The matrix of aggregated flow size generation.

4.4 Training of Traffic Prediction Model

The LSTM-RNN model for traffic prediction is implemented with Chainer [9], an open source deep learning framework and the NstepLSTM class, a class for supporting LSTM-based learning in Chainer. The implementation is optimized to use cuDNN (CUDA Deep Neural Network) [8] library for a GPU computing environment.

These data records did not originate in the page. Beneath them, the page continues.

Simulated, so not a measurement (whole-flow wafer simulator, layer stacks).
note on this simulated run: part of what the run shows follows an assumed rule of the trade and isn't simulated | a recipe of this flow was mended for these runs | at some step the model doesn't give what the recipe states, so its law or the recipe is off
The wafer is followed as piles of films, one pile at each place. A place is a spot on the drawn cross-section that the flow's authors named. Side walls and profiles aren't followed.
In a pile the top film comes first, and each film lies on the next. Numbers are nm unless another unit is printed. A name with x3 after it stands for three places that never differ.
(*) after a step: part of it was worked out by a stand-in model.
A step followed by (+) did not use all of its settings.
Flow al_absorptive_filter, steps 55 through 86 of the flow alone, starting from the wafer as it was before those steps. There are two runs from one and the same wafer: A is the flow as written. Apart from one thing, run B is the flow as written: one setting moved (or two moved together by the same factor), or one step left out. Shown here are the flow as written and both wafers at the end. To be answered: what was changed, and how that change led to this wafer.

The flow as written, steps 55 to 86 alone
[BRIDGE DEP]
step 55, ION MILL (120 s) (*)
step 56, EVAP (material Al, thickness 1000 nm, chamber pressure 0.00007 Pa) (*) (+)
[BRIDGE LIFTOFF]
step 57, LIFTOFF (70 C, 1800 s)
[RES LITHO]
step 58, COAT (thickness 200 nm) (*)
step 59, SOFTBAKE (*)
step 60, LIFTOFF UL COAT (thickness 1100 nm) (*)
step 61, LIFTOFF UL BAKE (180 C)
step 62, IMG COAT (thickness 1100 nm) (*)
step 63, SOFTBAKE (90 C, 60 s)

In the LSTM-RNN model, the time period of the learning data must be longer than that of expected periodicity. As described in Sect. 3.3, since the traffic pattern of the commodity Internet in Japan shows weekly periodicity, it is sufficient to focus on daily periodicity in GAMPAL. Because Sect. 4.3 describes that each element in the observed matrix of aggregated flow size is the sum of the bytes per path aggregate within 5 min, the number of rows of the observed matrix of aggregated flow size is 288. Therefore, the time period of expected periodicity is 288 in GAMPAL.

Fig. 11.
figure 11

Input data to LSTM-RNN and training.

Figure 11 shows the way to input the elements of a path aggregate in the observed matrix of aggregated flow size. Suppose that the value of L is larger than the expected periodicity (i.e., 288 elements in the matrix of aggregated flow size) of the traffic pattern. The learning window specifies \(L-1\) out of L elements. The specified elements can be inputted and the remaining element is compared with the output. The parameters for LSTM-RNN are adjusted according to the result of this comparison. The learning window slides forward one by one.

5 Evaluation

5.1 Datasets

In the evaluation, the flow data (NetFlow) and the BGP RIB exported from WIDE backbone Network (AS2500) [10] are used. The backbone network is a nation-wide Layer-2 and Layer-3 network and includes branch NOCs, some of which provide connectivity to stub organizations such as universities. The backbone network is not only used as an external connection network for each organization, but also frequently used as a testbed for experimentation of new technologies. NetFlow is observed at a branch NOC accommodated in a university and the BGP RIB is observed at a route server in the backbone network.

5.2 Evaluation Indicator

GAMPAL predicts throughput, i.e., the number of bytes per unit time, for each of approximately 30,000 path aggregates. The number of bytes per unit time varies for each path aggregate. Some path aggregates have zero to several bytes while some path aggregates record hundred thousands or millions bytes. It is necessary to define an indicator that can evaluate these path aggregates in the same scale. Therefore, indicators with different scales depending on the data such as MSE (Mean Square Error) are not suitable. In addition, the measured and predicted values may include zero, which means there was no flow for 5 min. Therefore, indicators that cannot be calculated with data containing zero such as RMSPE (Root Mean Square Percentage Error) are not suitable. Thus, this paper defines an indicator named NSD (Normalized Summation of Differences) where \(m_i\) denotes the i th observed value, \(p_i\) denotes the i th predicted value, and T denotes the number of input values.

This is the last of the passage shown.